# Strings, lists and tuples

## $ \S 1 $ Strings<a name="strings"></a>

## $ 1.1 $ Strings as sequences of characters
A __string__ is a sequence of characters enclosed in either single `'` or double `"` quotes. The type corresponding to strings is denoted by `str`.

To get the $ i $-th character of a string called, say, $ s $, use `s[i]`; the output is also string (albeit one having only $ 1 $ character).

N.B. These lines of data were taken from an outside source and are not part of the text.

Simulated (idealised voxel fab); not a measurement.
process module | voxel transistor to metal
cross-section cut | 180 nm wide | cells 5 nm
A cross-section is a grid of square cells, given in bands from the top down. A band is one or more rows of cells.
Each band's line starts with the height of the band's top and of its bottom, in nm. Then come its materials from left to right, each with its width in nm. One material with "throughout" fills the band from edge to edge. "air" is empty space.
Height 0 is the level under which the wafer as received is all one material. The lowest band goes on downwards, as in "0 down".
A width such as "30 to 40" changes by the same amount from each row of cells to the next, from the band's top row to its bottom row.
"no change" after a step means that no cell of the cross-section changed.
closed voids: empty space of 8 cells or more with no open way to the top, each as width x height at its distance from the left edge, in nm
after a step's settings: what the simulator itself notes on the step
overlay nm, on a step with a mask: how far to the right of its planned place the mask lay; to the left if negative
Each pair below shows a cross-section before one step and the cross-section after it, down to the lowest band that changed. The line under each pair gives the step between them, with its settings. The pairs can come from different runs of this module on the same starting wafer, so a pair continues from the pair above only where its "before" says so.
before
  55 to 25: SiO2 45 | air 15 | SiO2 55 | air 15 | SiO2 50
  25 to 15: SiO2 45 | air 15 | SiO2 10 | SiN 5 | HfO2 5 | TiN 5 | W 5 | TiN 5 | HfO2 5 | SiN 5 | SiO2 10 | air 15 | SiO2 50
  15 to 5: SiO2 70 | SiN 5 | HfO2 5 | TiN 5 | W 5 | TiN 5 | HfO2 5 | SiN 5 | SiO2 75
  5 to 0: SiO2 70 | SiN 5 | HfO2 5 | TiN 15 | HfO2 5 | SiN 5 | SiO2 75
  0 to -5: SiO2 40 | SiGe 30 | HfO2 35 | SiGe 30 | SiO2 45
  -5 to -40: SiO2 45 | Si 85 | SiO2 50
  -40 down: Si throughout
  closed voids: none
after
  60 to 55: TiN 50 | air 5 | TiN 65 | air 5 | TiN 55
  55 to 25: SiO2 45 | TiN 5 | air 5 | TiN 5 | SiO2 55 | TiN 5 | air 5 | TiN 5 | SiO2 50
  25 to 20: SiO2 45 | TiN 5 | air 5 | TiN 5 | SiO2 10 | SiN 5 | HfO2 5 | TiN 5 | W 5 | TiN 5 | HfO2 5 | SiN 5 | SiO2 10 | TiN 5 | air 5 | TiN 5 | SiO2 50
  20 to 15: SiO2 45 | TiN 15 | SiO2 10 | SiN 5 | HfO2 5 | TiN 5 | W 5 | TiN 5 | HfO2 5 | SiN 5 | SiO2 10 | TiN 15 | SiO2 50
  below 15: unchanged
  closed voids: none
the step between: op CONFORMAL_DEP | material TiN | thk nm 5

<div class="alert alert-warning">In Python, indices are <i>always</i> counted starting from <b> $ 0 $  (zero)</b>, not $ 1 $. To avoid confusion, we adapt our terminology accordingly to speak of, e.g., 'm' as the <i>0-th</i> character of the string 'magic', 'a' as its first character, and so on...</div>

📝 By prefixing an index with a minus sign $ - $, we start counting to the 'left' from the 0-th character. For example, `s[-1]` is the _last_ character of $ s $, `s[-2]` its *next-to-last* character, and so on.

#### Example:

In [None]:
g = "Gandalf"
s = "Sauron"
explosion = "BOOM!"

character = g[0]
print(character, type(character))

another_character = s[4]
print(another_character)

yet_another_character = explosion[-1]
print(yet_another_character)

# Since these characters are actually strings, we can concatenate them using '+':
print(character + another_character + yet_another_character)

G <class 'str'>
o
!
Go!


## $ 4.2 $ Operations on strings

As in the preceding example, strings can be __concatenated__ using the binary operator __+__:

In [None]:
string_1 = "ancient"
string_2 = "magic"
string_3 = "spells"

print(string_1 + string_2)
print(string_1 + " " + string_2 + " " + string_3)

ancientmagic
ancient magic spells


The function `len` applied to a string returns its **length**, i.e., the number of characters it contains, which is always a non-negative integer.

#### Example:

In [None]:
print(len(string_1))
print(len(string_2))
print(len(string_3))

7
5
6


🚫 A string is an __immutable__ object, meaning that its individual characters _cannot_ be modified during the program. Trying to do so will make the interpreter throw a `TypeError`.

In [None]:
# Let's try to modify the first string of g to see what happens:
g[0] = 'R'

TypeError: 'str' object does not support item assignment

The **colon operator `:`**, as in `[i:j]`, is used to __slice__ a string from its $ i $-th character (inclusive) to its $ j $-th character (exclusive).

__Example:__

In [None]:
string = 'magic'

print(string[0:2])   # Slice from the 0th character to the 2nd (not including the 2nd).
print(string[2:5])   # Slice from the 2nd character to the 5th (not including the 5th).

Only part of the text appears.